I'm sure you guessed that our entire garden is 100% organic which means we don't use any pesticides or chemicals to kill pests! We don't even think about using the organic bottled stuff!  Why should we? There are plenty of ways to control your pests naturally and inexpensively.  Keep in mind when using natural repellants that you won't get instant results!  Organic gardening takes a lot of patience and a little bit more baby sitting than normal.  When you begin to get frustrated, think about the benefits you'll be doing for your family in the long run!!   You certainly won't be introducing poisons at the dinner table! 

Some Examples: 
  • Placing cardboard around young tomatoes, cabbage, or other transplants to exclude cutworms
  • Handpicking tomato hornworm or cabbage worms from plants
  • Rotating your crops year to year
  • Interplanting crops
  • Introducing beneficial insects
  • Home made Herbal Sprays
A few weeks ago we introduced for the first time a Praying Mantids egg case :)  ohhhh I can't wait to see these guys eat some pests!

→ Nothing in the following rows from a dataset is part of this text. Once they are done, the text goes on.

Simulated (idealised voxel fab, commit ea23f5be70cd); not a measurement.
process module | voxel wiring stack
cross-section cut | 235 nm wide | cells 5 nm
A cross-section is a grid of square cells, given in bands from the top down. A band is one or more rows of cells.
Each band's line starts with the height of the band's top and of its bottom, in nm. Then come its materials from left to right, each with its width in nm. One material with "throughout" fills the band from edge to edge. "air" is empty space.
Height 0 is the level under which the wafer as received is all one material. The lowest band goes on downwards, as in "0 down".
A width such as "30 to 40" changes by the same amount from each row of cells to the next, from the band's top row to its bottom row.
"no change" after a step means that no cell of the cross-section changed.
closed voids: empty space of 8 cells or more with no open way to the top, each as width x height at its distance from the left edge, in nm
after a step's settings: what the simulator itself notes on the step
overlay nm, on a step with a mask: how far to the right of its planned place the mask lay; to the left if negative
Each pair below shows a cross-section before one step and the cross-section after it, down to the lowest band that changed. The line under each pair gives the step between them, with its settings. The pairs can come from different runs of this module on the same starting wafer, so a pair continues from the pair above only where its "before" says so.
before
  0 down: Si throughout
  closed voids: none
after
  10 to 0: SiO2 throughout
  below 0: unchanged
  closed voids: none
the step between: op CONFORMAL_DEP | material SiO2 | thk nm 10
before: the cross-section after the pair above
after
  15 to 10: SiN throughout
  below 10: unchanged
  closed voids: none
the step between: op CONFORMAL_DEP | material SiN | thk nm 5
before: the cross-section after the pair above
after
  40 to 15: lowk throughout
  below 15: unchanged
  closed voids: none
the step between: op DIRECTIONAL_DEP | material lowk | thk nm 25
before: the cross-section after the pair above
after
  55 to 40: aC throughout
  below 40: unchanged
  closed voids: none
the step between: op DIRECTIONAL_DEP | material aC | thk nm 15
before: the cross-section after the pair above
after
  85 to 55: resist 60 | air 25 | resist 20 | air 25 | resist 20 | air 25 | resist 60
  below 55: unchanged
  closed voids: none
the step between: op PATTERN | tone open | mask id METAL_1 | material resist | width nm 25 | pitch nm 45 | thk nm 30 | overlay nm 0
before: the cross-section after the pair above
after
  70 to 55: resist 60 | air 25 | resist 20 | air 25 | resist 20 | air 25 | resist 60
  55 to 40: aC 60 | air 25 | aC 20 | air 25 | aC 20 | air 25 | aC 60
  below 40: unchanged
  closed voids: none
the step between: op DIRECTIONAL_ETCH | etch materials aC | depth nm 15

And today I made a home grown herbal spray.  This is the first time we've applied this pesky rid potion to our lovely veggies!  And to my surprise, many worms curled up (which made it easier to grab and throw into our pond) and plenty of grasshoppers also jumped out and away (making it also easier for me to catch!)  oooo I hope this works!  Its all trial and error in everyone's garden!

Below are the instructions:

Herbal Sprays:

Many organic farmers are familiar with using sprays made from aromatic herbs to repel pests from the garden plants. Several recent studies confirm the repellent effect of such sprays. The essential oil of Sage and Thyme and the alcohol extracts such as Hyssop, Rosemary, Sage, Thyme, and White Clover can be used in this manner. They have been shown to reduce the number of eggs laid and the amount of feeding damage to cabbage by caterpillars of Diamond back moths and large white butterflies. Sprays made from Tansy have demonstrated a repellent effect on imported cabbageworm on cabbage, reducing the number of eggs laid on the plants. Teas made from Wormwood or Nasturtiums are reputed to repel aphids from fruit trees, and sprays made from ground or blended Catnip, Chives, Feverfew, Marigolds, or Rue have also been used by gardeners against pests that feed on leaves.

  • Protection Offered: Try herbal sprays against any leaf-eating pests and make note of what works for future reference. 
  • How to Make: In General, herbal sprays are made by mashing or blending 1 to 2 cups of fresh leaves with 2 to 4 cups of water and leaving them to soak overnight. Oor you can make a herbal tea by pouring the same amount of boiling water over 2 to 4 cups fresh or 1 to 2 cups dry leaves and leaving them to steep until cool. Strain the water through a cheesecloth before spraying and dilute further with 2 to 4 cups water. Add a very small amount of nondetergent liquid soap (1/4 teaspoon in 1 to 2 quarts of water) to help spray stick to leaves and spread better. You can also buy commercial essential herbal oils and dilute with water to make a spray. Experiment with proportions, starting with a few drops of oil per cup of water. 
  • How to Use: Spray plants thoroughly, especially undersides of leaves, and repeat at weekly intervals if neccessary.